The last ‘Intel-only’ PC maker, Dell, has finally given in to sustained consumer pressure and announced that it will use AMD processors in its high-end servers.
Dell, the world’s leading PC vendor, has been Intel’s closest ally and, despite market pressure in recent years has refused to use AMD’s ground-breaking 64bit processors. The decision to finally implement AMD’s Opteron server processors is seen as a victory for AMD.
Dell attributed its U-turn to mounting customer pressure, but argued that the limited use of AMD in one server segment would not impact on its relationship with Intel. To that end, Dell has played down the dropping of its ‘Intel-only’ policy, mentioning the AMD alliance only in the release of its recent financial results.
Speaking about the decision, Dell founder Michael Dell was careful not to ruffle any feathers.

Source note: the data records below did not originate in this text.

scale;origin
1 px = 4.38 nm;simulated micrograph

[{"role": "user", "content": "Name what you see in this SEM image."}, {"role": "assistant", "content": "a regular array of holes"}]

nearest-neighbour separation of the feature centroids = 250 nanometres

“We’re going to bring the best technology to the market,” he claimed. “If you look at the history of our company, we have asserted a position of delivering great value and service to our customers for the past 22 years.”
Referring to the success of AMD in high-end server markets, he added: “There was clear acceptance [of AMD solutions]. AMD was very successful.”
Kevin Rollins, chief executive of Dell, said: “It’s a fairly small category in terms of units. We will still be launching a broad line of Intel products. We think we’ve got a winning combination of bringing great technology to all customers.”
Marty Seyer, AMD senior vice-president, commercial business, was less hesitant about the alliance. “We welcome Dell, and Dell customers, to the world of AMD64,” he said. “We’re pleased to see that it is listening to its customers and providing them with the choice of innovative AMD products. We look forward to working closely with Dell in bringing the benefits of our leadership in performance-per-watt solutions to its customers.”
AMD has rapidly become a contender in the server space, thanks to its Opteron 64bit processor. During the first quarter of this year, the company increased its share of the x86 server market to 22.1 per cent, up from 16.4 per cent in Q4 2005, according to Mercury Research.
On the stock markets, Dell’s share rose 3.4 per cent on the news of a deal with AMD, while AMD’s shares jumped more than 13 per cent. Intel’s shares dropped five per cent.